The old Perl reports only show POSIX estimates if there is no MPI-IO data in the log, so, it shouldn't ever report estimates for both MPI-IO and POSIX for the same log. I think the original reasoning was that apps that use MPI-IO might naturally just prefer MPI-IO level metrics since they are closer to what is observed by the app. I agree it's confusing in hindsight -- no reason we shouldn't just provide estimates at all layers.

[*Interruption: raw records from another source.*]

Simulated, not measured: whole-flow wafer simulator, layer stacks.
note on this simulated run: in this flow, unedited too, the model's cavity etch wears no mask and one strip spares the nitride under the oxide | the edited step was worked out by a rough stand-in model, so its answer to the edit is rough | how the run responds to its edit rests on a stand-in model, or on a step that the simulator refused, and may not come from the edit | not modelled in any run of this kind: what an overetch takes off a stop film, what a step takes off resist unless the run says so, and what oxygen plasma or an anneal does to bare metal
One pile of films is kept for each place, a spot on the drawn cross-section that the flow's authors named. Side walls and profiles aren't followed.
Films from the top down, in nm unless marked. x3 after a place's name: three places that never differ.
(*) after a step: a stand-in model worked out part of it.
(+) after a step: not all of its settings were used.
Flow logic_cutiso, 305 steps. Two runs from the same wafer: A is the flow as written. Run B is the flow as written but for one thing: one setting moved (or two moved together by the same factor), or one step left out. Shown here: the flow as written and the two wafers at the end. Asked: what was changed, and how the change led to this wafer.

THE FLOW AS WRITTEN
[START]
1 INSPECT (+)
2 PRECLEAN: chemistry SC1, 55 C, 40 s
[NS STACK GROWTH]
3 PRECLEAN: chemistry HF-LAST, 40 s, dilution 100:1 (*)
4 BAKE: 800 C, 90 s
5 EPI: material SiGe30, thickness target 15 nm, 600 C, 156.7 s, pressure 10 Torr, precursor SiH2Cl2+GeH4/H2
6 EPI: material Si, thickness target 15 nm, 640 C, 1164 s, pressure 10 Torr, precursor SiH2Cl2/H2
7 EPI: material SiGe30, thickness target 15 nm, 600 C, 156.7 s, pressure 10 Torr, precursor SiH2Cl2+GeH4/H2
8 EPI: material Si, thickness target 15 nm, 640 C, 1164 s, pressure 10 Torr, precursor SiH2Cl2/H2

What's up with the reported byte values in the most recent report screenshots? I had to double check the log to confirm, but Phil is right that total bytes moved are different for MPI-IO and POSIX for imbalanced-io.darshan in this test case, but they have the same values in the new report. The POSIX value is correct, but think we want 126326.82 MiB for MPI-IO. I also checked output from the old Perl tool and see that the value is misreported exactly the same way there, too... So, maybe we have a bug here or maybe we are just trying to replicate the faulty logic in Perl code, but probably should fix that here? I'm using output from darshan-parser --show-incomplete --perf on this log as ground truth (snipped below):

# *******************************************************
# POSIX module data
# *******************************************************

# *WARNING*: The POSIX module contains incomplete data!
#            This happens when a module runs out of
#            memory to store new record data.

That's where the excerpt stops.